After reading Jerry Pournelle’s column (Chaos Manor) in last month’s Dr. Dobb’s Journal, I decided to give Xandros a try. A hard-core Linux distribution this is not. Any unix software which creates a “My Documents” directory is sure to make a true Linux fan sputter obscenities. I’m not a hard core Linux fan, and I think Xandros is nice and clean. What would really irritate me about RedHat and the others is all of the garbage they install by default. Do I really need 4 different web browsers on my desktop?
I now have mono up and running again. It took some work. Xandros is supposed to be for the relative compute newbie. As such, the free version doesn’t come with a cvs client or any other development tools (except a C++ compiler). However, I think starting clean and adding what I needed actually enabled everything to work for me on the first try, unlike previous attempts at getting mono built from source, which only resulted in google-ing for obscure error messages and coming up empty.

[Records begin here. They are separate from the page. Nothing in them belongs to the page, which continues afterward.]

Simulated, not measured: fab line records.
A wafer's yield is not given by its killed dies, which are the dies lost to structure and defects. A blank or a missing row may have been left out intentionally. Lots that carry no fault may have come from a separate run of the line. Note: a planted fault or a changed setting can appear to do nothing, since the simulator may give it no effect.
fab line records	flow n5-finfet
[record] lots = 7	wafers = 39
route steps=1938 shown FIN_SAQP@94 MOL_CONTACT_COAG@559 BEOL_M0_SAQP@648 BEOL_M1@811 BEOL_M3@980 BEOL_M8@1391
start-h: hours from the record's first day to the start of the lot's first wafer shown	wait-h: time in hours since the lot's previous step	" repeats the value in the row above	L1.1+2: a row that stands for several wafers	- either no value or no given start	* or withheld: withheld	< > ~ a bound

I had to install the following to get mono running on Xandros:
pkgconfig-0.8.0
glib-2.0.6
gc6.alpha5
autoconf-2.59
automake-1.9
bison-1.875
icu (note: change CFLAGS from -O2 to -O3 in icudefs.mk to work around a GCC optimization bug, argh).
libtool-1.5.10
mono-1.0.2
mcs-1.0.2
Each piece of software is installed using the typical ./configure, make, make install process. I had to add /usr/local/lib to ld.so.conf (then run ldconfig to reconfigure the bindings), and wow, it finally all works!